Report Lists RWC Transport Lessons
One of the Auckland Council’s main stated objectives with the RWC was to “make public transport use a habit.”
A 250-page external consultants’ report for Auckland Council on the RWC released this afternoon reveals that public transport patronage was not as high as the 50% level expected – but was consistent (37-45%) across the time of the tournament.
The evaluation has been undertaken by independent external consultants but has been “combined with internal council assessments.” The report also reveals that only 8.9% of Auckland businesses surveyed felt the RWC had been worthwhile (every taxi driver I have had since has been scathing of how badly they did and I have been to restaurants where they say up to 60% of business dropped off, especially because of the popularity of the Party Central area of the Viaduct and Wynyard Quarter).
And the report reveals that for opening night, having extra buses as a contingency was considered. AT and Rugby asked the government to declare the Friday a teacher-only day to free up school buses but were turned down. They couldn’t source additional buses but on planning considered they had enough for the expected numbers.
The report outlines the lessons learnt with transport.
- The size of the RWC team was based on ARTA’s previous PT responsibilities and didn;t consider the extra bobligations that came because of all traffic and transport operations being centralised with AT. In future the team needs to be “fluid and appropriate to the magnitiude of the event.” A consistent approach is needed across all areas of the organisation and event promoters need event guidelines which need to be developed showing the level of PT required.
- Events where attendance is greater than 15,000 need the sort of special event bus service operated and the buses should continue until the crowd is cleared.
- Staffing levels and infrastructure implemented for the 3 stations should be maintained for future Eden Park events. Efficient corralling of commuters post-match was important for efficient station management.
- Given the numbers using Grafton station, it might be better to run express services between Britomart and Kingsland.
- When Manukau rail starts, the Manukau special event bus service should be discontinued
- Temporary signage at bus stops should be improve to clearly show which services are leaving for which bay.
- AT should set up their own bank of transport ambassadors and train them for specific transport roles.
- Changes to the bus hub at Eden Park are needed to facilitate a smoother and safer operation, including control crowd fencing, a pedestrian crossing, electronic signage and using Sandringham Rd for the return trip of buses.
- New North Rd should remain open until kick off then be closed if needed for safety. But water filled barriers are needed rather than traffic cones for the closure and warnings posted four days before an event.

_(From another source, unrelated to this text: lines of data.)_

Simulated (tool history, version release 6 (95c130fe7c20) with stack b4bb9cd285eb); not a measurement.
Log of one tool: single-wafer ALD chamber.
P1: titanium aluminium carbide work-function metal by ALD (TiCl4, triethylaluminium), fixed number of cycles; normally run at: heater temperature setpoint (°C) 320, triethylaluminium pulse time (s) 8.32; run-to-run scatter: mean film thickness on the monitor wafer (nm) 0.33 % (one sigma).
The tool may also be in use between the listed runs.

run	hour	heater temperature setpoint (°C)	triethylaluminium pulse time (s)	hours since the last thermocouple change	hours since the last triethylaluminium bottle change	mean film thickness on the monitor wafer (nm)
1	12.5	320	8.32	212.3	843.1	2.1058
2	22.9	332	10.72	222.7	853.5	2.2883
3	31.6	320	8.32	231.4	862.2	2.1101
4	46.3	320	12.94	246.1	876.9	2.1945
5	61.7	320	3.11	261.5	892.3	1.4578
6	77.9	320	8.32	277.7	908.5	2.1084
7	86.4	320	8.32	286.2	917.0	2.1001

- AT should install permanent “sleeves” in the ground at each road closure point for Eden Park for the installation of temporary bollards on match days.
- Improvements are needed to the process for advising residents of their correct entry point for parking and Eden Park should develop a clearly ideintifiable accreditation for authorised vehicles to reduce delays at checkpoints. Parking signage needs reviewing.
- An audit of the mobility parking scheme at large events will determine if there is any misuse of the scheme.
- More taxi ranks are required and taxis should be stopped from enterting Central Ave. St Lukes should be used for coach parking.
- Special event buses should continue for North Harbour events.
The report revisits the troubled opening night.
It says transport planning was based on the expectation at least 50% of the crowd would use PT. PT usage for public events does not usually exceed 30% and is based on a modal split of 10% ferry, 70% bus and 20% rail.
Having extra buses as a contingency was considered. AT and Rugby asked the government to declare the Friday a teacher-only day to free up school buses but were turned down. They couldn’t source additional buses but on planning considered they had enough for the expected numbers.
The planning was also based on the majority of the crowd leaving the Fanzone at the end of the march.
The report estimated 120,000 to 150,000 attended the fanzone and CBD – not the 200,000 earlier thrown around.
Apart from the opening night fiasco, the report says the rail operations “generally worked well” with on average rail patronage to matches being around 10,000 passengers while the return was 12-14,000 because of people walking to the venue.
On the plus side: corralling of pedestrians at Kingsland and Morningside stations worked well and the track crossover installed west of Morningside sped up operations.
Rail patronage on non-match days operated at slightly higher than normal and as the tournament progressed, higher than normal for Sylvia Park and Onehunga where extra buses were needed.
The report notes the issues were also covered in the earlier independent report commissioned by AT.
After the RWC, that independent report commissioned by Auckland Transport and conducted by law firm Meredith Connell blamed the opening night fiasco on the event organisers for their appalling predictions.
It confirms event organisers had predicted up to 50,000 would attend the waterfront celebrations and Auckland Transport put in contingency for a worst case scenario of 100,000.
On the business side, only 8.9% of Auckland businesses surveyed felt they benefited.
Auckland Council CEO Doug McKay acknowledges that the report “shows a number of Auckland businesses don’t believe they have benefited directly from RWC and it suggests this is because benefits have been been spread evenly. We need to understand better the learnings here for next time.”
You do. And it’s time the authorities stop issuing made up inflated predictions for how much financially Auckland will benefit from big events. It’s been proven a false science, like those who estimated the attendance numbers for the opening night event.